Tuesday, May 30, 2017
Why Build a Megadungeon in 2017?
When I got married, I was reading some books on wedding preparation. There were a lot of topics they talked about, but one was whether or not to rent a tuxedo. And it came down to the question: do you really want to get married wearing someone else's pants? It was a weird moment but it put the whole rental idea in an interesting light. I wound up wearing my own pants, from the suit I would still wear to a wedding or funeral today.
That colors my thinking about dungeons. Running someone else's megadungeon is a weird and slightly personal thing, and it just seems off to me. And I'm not the only person who thought this way; Gary Gygax and his cohort at TSR thought so as well. It took them four years to publish G1 Steading of the Hill Giant Chief, because they figured that referees wanted to design their own dungeons. TSR wouldn't publish a portion of a proper megadungeon until the Forgotten Realms boxed set Ruins of Undermountain in 1991, long after Gary had been pushed out. (A rather disappointing effort at Castle Greyhawk was published the year before.)
For me, the megadungeon is all about the design process. The original advice that Gary Gygax gave was to "construct at least three levels at once," and said that a good dungeon would always have "new levels under construction so that players will never grow tired of it." The megadungeon, then, is the original cure for the referee's interest flagging. Castle Greyhawk was known for the riotous diversity of its levels, and there is no reason you can't just grab whatever module or idea your favorite creators have come up with lately, steal its ideas, and put them in your megadungeon.
The process centers around vision and re-vision. You need three or four factions to start with; maybe the PCs ally with the gnomes and wipe the kobolds out. Then you invent (or steal) a race of fungoid men, and design a whole set of caves around them. After that you watch the new Alien movie and decide that you want to do something with that, so you have a buried spaceship with a homicidal xenomorph analog. Then you decide to move on to Vikings. And you can do it all within one megadungeon.

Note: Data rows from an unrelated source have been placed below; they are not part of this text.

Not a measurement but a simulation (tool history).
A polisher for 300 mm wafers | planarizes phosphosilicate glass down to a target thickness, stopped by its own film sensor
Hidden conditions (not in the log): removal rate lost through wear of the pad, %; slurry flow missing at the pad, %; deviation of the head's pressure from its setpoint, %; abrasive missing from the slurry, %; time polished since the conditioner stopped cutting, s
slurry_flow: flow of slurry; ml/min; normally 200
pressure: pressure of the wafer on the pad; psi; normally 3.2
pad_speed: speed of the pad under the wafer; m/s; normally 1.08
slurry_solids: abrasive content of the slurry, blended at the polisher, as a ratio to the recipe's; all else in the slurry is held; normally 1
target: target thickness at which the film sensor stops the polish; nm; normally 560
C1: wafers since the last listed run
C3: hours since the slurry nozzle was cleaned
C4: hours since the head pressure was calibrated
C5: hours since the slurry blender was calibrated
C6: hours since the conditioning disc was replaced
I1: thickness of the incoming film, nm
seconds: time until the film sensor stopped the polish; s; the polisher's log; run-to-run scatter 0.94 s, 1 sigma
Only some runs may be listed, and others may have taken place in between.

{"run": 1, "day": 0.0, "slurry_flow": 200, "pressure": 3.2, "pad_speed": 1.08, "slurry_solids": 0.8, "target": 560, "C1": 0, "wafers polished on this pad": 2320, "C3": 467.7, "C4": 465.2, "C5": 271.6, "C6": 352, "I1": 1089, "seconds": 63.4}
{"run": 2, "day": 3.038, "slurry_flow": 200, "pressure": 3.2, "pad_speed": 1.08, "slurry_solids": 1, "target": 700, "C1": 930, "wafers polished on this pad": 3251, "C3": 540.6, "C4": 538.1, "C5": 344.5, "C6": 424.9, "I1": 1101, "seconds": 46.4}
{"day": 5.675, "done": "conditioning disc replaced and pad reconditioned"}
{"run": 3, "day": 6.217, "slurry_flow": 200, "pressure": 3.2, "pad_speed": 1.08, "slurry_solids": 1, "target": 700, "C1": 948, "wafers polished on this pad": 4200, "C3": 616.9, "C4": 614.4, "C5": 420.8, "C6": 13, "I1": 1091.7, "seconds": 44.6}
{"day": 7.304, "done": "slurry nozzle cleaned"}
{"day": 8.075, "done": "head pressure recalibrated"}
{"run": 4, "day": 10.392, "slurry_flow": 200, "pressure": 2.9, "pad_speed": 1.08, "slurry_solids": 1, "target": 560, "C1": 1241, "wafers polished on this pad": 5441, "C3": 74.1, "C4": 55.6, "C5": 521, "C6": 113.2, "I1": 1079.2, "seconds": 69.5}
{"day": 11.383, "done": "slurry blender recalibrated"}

You could, of course, just do each of those as a separate adventure by putting them on a hex map and having NPCs come up to the PCs with juicy dungeon leads, or let them discover each new area as they do a larger hex crawl. But with the megadungeon they have a much better chance of organically coming upon the nice juicy bits. Let's say that the PCs discover the hidden wreck of the starship while they're trying to find a way around the fungoid cavern; they now have an important choice about which of the threats they want to face. Good megadungeon design always involves that choice between sub-optimal paths.
The "living dungeon" also means you can always fix your mistakes (well, except for TPKs). If you stick a bunch of undead in a sub-level and it turns into a bit of a grind, you can always have some carrion crawlers come through and eat them, and now have a new threat lurking the halls. The PCs might find that the goblins were a pushover, but with the goblins are gone the trolls are expanding. The megadungeon always has something fresh to throw at PCs.
Megadungeons of course also have that part that doesn't change. I particularly like this when you have things like the "goblin market" or the established neutral / allied factions that the PCs don't usually get violent with. This lets you take one of the advantages of a fantasy city and put it underground. All the neutral monsters aren't in OD&D by accident or to pad the page count; they're meant to be there as encounters that can go any which way.
Another reason to stick with the megadungeon is that the dungeon stocking rules in old D&D were really, really good. They put things at the optimal density for an exploration-focused game: there are enough empty rooms that most paths won't feel like a grind, but enough nasty stuff comes up to keep the players on their toes. Designing small dungeons using the rules in OD&D vol. 3 or Moldvay (the two best books for dungeon design) feels empty, and there is always the desire to put a "boss" or a "prize" at the end. There is some point in going down into the Upper Lowlands Dungeon of Death™, after all. Whereas level 5A of your megadungeon gets explored purely because it's level 5A.
(Incidentally, that's a mistake in Rappan Athuk: megadungeons don't have a boss monster.)
The other best reason for megadungeons, and this is something I decided after dropping in to Eric Hoffman's excellent B/X game for the second time in a long time yesterday, is that they are ideal for open table type games. This is hardly an accident, as the megadungeon grew up around this style of play, and it's mirrored in OD&D's suggestion that "four to fifty" players can be in a campaign. A tentpole megadungeon is a structure built for being able to throw out a notice, "I'm running D&D," and having a game to run in a jiffy. You show up and you go down to the deepest level anybody knows about, and see what they can find there.
Finally, if the players grow tired of the megadungeon per se, they can go somewhere else for a while. The outdoor random encounter tables are probably unsafe for low level PCs, but all of the classic megadungeon campaigns involved wandering about in the wilderness. Heck, you can even find other entrances to the megadungeon itself.
But no matter how many megadungeons there are in print, at the end of the day I think they're worth making on their own. Because, after all, you don't want to run D&D in someone else's pants, do you?